Editorial 1: Altering status quo


  • Restoring popular rule in J&K and its statehood ought to be a priority


  • Four years after the State’s status was downgraded to that of a Union Territory, all that the Union government can say about it now is that the status as a Union Territory is temporary and that it is taking steps towards making J&K a complete State.
  • When queried by the Supreme Court Bench, which is hearing the challenge to the abrogation of J&K’s special status under Article 370 of the Constitution, about a timeline for the return of Statehood, the Solicitor-General said he was unable to give an exact time period.
  • It is true that the State had faced disturbances for decades, but whether it can still be cited as the reason for the delay in restoration of statehood is a relevant question to raise.
  • Alongside the President’s declaration of Article 370 as inoperative and the application of the whole of the Constitution to J&K, the State was reorganised into two Union Territories — Jammu and Kashmir, with a Legislative Assembly, and Ladakh, without an Assembly.
  • The Centre favours holding of panchayat and municipal elections as well as polls to the Assembly.
  • The Election Commission of India and the State’s Election Commission will have to take a call soon, as even the work of updating the electoral rolls is said to be nearing completion.

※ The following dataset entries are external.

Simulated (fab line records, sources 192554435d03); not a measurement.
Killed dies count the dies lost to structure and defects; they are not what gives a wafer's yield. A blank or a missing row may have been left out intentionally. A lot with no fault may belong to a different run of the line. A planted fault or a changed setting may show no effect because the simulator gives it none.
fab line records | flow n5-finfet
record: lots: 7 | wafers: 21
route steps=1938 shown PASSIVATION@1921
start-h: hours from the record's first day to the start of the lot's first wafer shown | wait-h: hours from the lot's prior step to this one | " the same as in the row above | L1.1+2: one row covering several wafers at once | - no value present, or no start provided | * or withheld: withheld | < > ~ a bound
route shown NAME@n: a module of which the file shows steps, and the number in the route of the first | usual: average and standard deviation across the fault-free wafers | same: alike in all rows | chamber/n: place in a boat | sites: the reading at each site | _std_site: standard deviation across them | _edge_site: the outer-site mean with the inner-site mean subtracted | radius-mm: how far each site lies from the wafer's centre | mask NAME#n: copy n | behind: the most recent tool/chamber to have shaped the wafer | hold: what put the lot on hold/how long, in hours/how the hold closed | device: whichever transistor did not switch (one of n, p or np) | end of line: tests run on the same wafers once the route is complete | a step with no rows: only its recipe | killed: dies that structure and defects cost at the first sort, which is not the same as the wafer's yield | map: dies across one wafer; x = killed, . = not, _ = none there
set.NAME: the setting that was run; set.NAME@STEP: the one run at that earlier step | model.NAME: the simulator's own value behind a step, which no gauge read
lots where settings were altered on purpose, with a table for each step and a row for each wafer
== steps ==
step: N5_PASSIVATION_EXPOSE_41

  • Given the government’s claim that the situation is quite normal and that terrorism, infiltration and incidents of stone-throwing have all substantially come down, it is difficult to account for any further delay in the holding of elections.
  • However, the picture of normality portrayed by the government should not, and is unlikely to, influence the adjudication of the constitutional issues arising from the manner in which the abrogation of special status was achieved.
  • As the Chief Justice of India, Justice D.Y. Chandrachud, observed during the proceedings, the development work the government says it has undertaken after August 2019 is not relevant to the constitutional challenge.


  • Any positive change brought about by the administration in the ground situation should be a pointer to the need for early elections and the restoration of popular government as well as Statehood, and should not be used to demonstrate the correctness of the government’s actions in 2019.

Editorial 2: An uneven rebound


  • Inflation, monsoon pose fresh risks even as residual stress lingers in economy

Growth of Indian economy

  • India’s economy, as measured by the Gross Domestic Product (GDP) as well as the Gross Value Added (GVA), grew 7.8% in the first quarter (Q1) of the year.
  • This is the highest GDP uptick in four quarters, but slightly underwhelming relative to the 8% growth estimated by the Reserve Bank of India (RBI).
  • The central bank’s 6.5% growth projection for 2023-24 factors in a decline in the uptick rate in each of the subsequent quarters of this year, culminating at 5.7% in the final quarter.
  • One will have to wait till October’s meeting of the RBI’s Monetary Policy Committee (MPC) to assess how this math is reworked, although the Chief Economic Adviser V. Anantha Nageswaran believes these GDP numbers do not signal any discomfort in hitting the 6.5% mark for the full year.
  • India remains the fastest growing major economy by a comfortable margin, with China recording a 6.3% rise in the same quarter and facing a fresh slowdown.

The sectors

  • Farm sector GVA maintained its growth pace to rise 3.5% in Q1, but may taper off thanks to the monsoon’s tepid progress and the fear that low reservoir levels may also hurt the rabi crop.
  • The headline growth rates for the services sectors were robust.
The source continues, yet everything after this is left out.